A Clafouti For Chilly Days: Apples, Cranberries, and Vanilla Bean

November 6th, 2009

Applecranclafouti

A dear friend of mine just returned from Africa and brought me a wonderful gift: a literal bag of whole vanilla beans! Apparently vanilla beans are much less expensive in Africa (no doubt due to the vanilla bean powerhouse Madagascar) so thanks to my friend R I now own more vanilla beans that I thought I could bear to purchase in one go! Isn’t it great to have friends like that?

The vanilla beans (or, at least one of them, as I plan to luxuriate in my vanilla bean-plentitude for a nice long while) came in perfect for an apple and cranberry clafouti I made this week. Since we’re finally getting some fall-style weather here, I made a German apple pancake for breakfast the other week, a kind of pancake on overdrive made of eggs, sugar, and spiced apples that puffs up into a golden cloud in the oven. The boyfriend loved it, and I decided to translate it into a dessert version – in this case, some individual clafoutis made with Fuji apples, cranberries, and the heady sweetness of vanilla bean. (For more on my love for clafoutis, go here.)

 

Clafoutiduo

These Fuji apples I got at an Asian supermarket were adorable – not quite ladyapple-sized, but small enough to cup in my hand, and faintly red-stippled chartreuse. Any sort of tart baking apple will work well with these clafoutis, like Granny Smith, but I really liked these scaled-down apples because it made the slices easier to fit into the baking dishes. (Btw, the dishes are by Revol, and I picked them at Sur la Table on sale – one of my favorite finds!)

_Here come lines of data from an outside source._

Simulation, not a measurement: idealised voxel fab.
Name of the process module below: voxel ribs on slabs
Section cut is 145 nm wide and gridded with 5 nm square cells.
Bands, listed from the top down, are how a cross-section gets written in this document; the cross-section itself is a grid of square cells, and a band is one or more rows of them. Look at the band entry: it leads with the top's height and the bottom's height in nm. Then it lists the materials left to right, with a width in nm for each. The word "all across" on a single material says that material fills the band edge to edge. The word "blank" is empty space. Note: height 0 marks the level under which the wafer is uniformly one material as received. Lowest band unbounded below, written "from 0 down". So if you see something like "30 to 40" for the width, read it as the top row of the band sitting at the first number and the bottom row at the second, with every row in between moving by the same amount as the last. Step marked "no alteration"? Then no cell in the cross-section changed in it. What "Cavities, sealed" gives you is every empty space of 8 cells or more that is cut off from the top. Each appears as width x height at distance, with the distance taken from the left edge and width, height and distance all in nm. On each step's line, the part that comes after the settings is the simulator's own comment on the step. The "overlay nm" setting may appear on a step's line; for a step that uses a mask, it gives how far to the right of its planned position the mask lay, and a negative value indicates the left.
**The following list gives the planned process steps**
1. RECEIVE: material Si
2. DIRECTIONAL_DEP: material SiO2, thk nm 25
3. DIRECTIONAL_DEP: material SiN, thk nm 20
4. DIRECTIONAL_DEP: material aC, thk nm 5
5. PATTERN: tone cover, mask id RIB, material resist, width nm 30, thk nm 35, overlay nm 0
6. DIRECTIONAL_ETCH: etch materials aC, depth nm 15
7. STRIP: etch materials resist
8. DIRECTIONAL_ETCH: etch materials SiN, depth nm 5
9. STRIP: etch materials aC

Clafoutis are so simple to put together, that they’re a cinch to make even as a last-minute dessert on a chilly evening. Clafoutis can be fantastically light and airy when made with summer fruit, but the addition of stewed apples gives it a downright cozy twist. I scraped the vanilla bean seeds straight into the skillet to infuse with the melting butter, and perfuming the kitchen at the same time. The vanilla-scented butter give the apples a warm richness (If you look closely, you might see specks of vanilla bean in the photos). The cranberries add the puckery bright counternote to keep the clafoutis from being one-dimensionally sweet, and also continues the fall theme.

Although clafoutis can be eaten hot or cool, this one is definitely best straight from the oven, with a dollop of cinnamon-sprinkled whipped cream on top, maybe some mulled cider for accompaniment, and soft susurrus of autumn swirling outside the window.

 

Applecranclafouticloseup

Apple, Cranberry, and Vanilla Bean Clafoutis

Makes (4) 5 ounce clafoutis

 

3 eggs

3/4 cup milk

6 tablespoons sugar

3 tablespoons flour

1 teaspoon vanilla extract

2-3 tart apples like Granny Smith

2 tablespoons unsalted butter

1 vanilla bean

1 tablespoon sugar

1/3 cup dried cranberries

 

Preheat the oven to 400 degrees F. Grease 4 creme brulee dishes with butter and set aside.

Whisk together the eggs, milk, and sugar in a medium bowl. Add in the flour and whisk to combine. Add in the vanilla and whisk to combine.

Wash and peel the apples. Cut into 1/8 thick slices.

Place butter in a medium skillet and melt over medium heat.

Cut the vanilla bean open and scrape the seeds into the melting butter. Swirl to combine.

Add in the apple slices and toss to coat. Sprinkle the sugar over the apples. Cook for about 5 minutes until the apples have softened.

Fill each of the creme brulee dishes about halfway with the clafouti batter.

Divide the apple slices among the dishes. Do not overfill, about 8 slices or so should be fine. Sprinkle some of the cranberries on top.

Fill the creme brulee dishes with the rest of batter, to a little below the rim.

Place in oven and bake for about 20-25 minutes, until the clafoutis have puffed up, the edges are golden, and the centers are just set. Do not overbake.

Remove from oven and let cool for a couple of minutes before serving. You can top with confectioners’ sugar or whipped cream if you like.